You may find it hard to believe, but there's more. If fewer than 30 days passed between the foreign publication and the U.S. publication, that is considered "simultaneous publication" and disqualifies the work for GATT restoration (none of our sample seems to be in this category). Books are also not eligible for GATT restoration if the author was a U.S. citizen. There are many minor exceptions like this. Copyright can be a wheels-within-wheels affair.
With our 12 easily identifiable foreign publications, and one secretly British book, we are now down to 364 possibly public domain titles.

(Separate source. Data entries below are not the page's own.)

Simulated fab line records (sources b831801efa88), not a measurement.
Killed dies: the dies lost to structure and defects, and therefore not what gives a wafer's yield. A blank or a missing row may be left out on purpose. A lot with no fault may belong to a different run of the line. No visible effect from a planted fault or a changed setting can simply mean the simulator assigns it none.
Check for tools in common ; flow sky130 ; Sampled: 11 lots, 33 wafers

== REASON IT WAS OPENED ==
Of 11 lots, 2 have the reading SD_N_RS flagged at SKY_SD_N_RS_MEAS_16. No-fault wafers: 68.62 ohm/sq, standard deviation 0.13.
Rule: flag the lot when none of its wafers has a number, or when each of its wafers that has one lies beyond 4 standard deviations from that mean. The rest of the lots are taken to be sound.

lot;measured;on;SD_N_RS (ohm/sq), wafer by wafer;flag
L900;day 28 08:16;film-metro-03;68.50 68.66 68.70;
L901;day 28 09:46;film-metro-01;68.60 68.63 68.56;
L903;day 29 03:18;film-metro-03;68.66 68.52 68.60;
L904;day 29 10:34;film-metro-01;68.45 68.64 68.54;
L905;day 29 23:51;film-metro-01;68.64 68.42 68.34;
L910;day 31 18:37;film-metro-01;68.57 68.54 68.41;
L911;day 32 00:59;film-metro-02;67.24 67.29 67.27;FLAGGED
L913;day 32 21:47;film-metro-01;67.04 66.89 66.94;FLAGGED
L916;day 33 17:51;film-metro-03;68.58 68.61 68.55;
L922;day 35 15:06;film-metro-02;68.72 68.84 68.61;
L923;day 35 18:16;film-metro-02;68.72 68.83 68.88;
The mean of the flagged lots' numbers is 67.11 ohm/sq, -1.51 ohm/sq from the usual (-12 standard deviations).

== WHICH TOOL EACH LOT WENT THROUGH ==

Copyright registrations aren’t always for for an entire book. "New Matter" is a catch-all term for things such as new editions, illustrations, or forewords. If the new matter is not renewed, it is technically not in copyright; but this makes no practical difference if the "new matter' only consists of revisions of something in copyright. For example:
Fuller, Robert Warren, 1871- First principles of physics, by Robert W. Fuller, Raymond B. Brownlee and D. Lee Baker … Boston, New York [etc.] Allyn and Bacon [c1933] viii, 799, 13 p. col. front., illus., col. plates, ports., diagrs. 19½ͨͫ. © Aug. 2, 1933; 2c. and aff. Aug. 10; A 64687: R. W. Fuller, Westport, Conn., Raymond B. Brownlee, Woodmere, N. Y., and D. Lee Baker. New Rochelle, N. Y. [© new matter] (33-20800)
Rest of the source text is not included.